Abstract

Horizontal multi-stage fracturing has been currently the primary method for developing tight reservoirs. However, the unavailability of quantitative fracture network characterization remains an impediment in this regard. In light of this, this present work aims at characterizing the fracture morphology of each fracturing stage by using tracer breakthrough curve (BTC) from fracturing fluid recovery. This shall provide a solid guidance for the quantitative recognition of discrete fracture network in tight reservoirs development.

Based on field-scale tracer application in Xinjiang oilfield, fracture networks mapped through microseismic monitoring were firstly categorized upon fracture scales. Then correlative relationship between tracer BTCs and fracture morphology categories was built through statistics approach. A single-well tracer injection-withdrawal seepage model which permits an explicit modeling of discrete fractures was developed based on discrete fracture model (DFM) to perform history matching of field tracer BTC. Finally, sensitivity analysis was conducted to quantitatively uncover the general influence of fractures statistical parameters, i.e. central point density, mean and standard deviation of orientation, length and aperture, on the initial concentration, peak concentration and signal duration of BTC.

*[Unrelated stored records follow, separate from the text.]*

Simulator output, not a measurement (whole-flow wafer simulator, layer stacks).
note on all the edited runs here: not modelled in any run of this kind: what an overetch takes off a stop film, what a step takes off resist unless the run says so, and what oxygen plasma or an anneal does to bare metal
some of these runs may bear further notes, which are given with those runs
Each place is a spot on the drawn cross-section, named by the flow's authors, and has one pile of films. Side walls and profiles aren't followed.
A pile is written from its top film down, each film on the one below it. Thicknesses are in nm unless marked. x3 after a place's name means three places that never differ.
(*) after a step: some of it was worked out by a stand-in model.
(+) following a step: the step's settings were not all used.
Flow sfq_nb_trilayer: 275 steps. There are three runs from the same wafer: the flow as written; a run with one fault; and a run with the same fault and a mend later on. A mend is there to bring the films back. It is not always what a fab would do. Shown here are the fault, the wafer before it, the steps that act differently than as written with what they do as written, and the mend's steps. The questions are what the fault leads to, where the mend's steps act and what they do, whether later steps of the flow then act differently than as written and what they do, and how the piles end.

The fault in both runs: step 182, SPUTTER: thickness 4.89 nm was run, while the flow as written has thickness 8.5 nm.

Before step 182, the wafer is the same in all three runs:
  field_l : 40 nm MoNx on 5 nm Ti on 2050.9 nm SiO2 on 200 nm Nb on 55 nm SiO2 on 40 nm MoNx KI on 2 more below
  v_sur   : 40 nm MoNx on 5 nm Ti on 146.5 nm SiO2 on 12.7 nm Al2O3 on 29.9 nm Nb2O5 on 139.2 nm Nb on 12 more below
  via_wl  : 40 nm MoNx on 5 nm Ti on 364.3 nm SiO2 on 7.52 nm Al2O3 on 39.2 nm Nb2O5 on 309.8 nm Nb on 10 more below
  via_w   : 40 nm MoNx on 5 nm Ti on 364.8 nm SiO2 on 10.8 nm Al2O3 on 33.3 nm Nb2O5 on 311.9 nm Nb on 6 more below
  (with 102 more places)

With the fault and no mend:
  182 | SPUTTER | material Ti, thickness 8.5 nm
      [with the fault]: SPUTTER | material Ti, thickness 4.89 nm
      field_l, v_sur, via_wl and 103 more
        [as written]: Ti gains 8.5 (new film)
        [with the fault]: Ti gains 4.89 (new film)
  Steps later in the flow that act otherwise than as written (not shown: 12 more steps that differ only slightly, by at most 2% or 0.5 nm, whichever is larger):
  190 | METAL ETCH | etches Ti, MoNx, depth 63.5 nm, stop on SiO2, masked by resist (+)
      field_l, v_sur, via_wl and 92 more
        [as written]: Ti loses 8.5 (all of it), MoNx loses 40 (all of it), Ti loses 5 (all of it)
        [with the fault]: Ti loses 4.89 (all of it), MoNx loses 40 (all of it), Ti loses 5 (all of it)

According to microseismic monitoring results, fracture network can be roughly categorized into micro fractures, large fractures and their mix. Corresponding tracer BTCs for different fracture network categories indicate: when micro fractures dominate, tracer BTC gives a normal distribution type with a lower initial and peak concentration and a longer signal duration; when essentially large fractures present, tracer BTC behaves as a unimodal type with a higher initial and peak concentration and a shorter signal duration; when large and micro fractures coexist, tracer BTC resembles a parabolic unimodal type with a higher initial concentration and a longer signal duration. Sensitivity studies based on DFM simulation show: (1) the statistical parameter of mean has a more profound impact on tracer BTC than that of standard deviation; (2) a higher fracture central point density contributes to a larger fracturing range, lower initial and peak concentration and a longer signal duration; (3) fracture orientation exerts a determinant role in the number of fracture intersections with horizontal wellbore, and a higher initial and peak concentration occurs when fractures are approximately parallel to the wellbore; (4) a shorter fracture length will lead to a higher initial and peak concentration due to the limited tracer propagation area underground; (5) with the increase of fracture aperture, more serious flow-filed dispersion happens and thus lower initial and peak concentration occurs.

A correlative relationship between fracture network spacial configuration and tracer BTC in tight reservoirs has been obtained via statistically analyzing tracer BTCs for different fracture network types. Furthermore, sensitivity analysis helped single out the key controlling factors for quantitatively recognizing complex fracture networks, which will offer practical means of characterizing discrete fractures for fracturing effect assessment and dynamics prediction.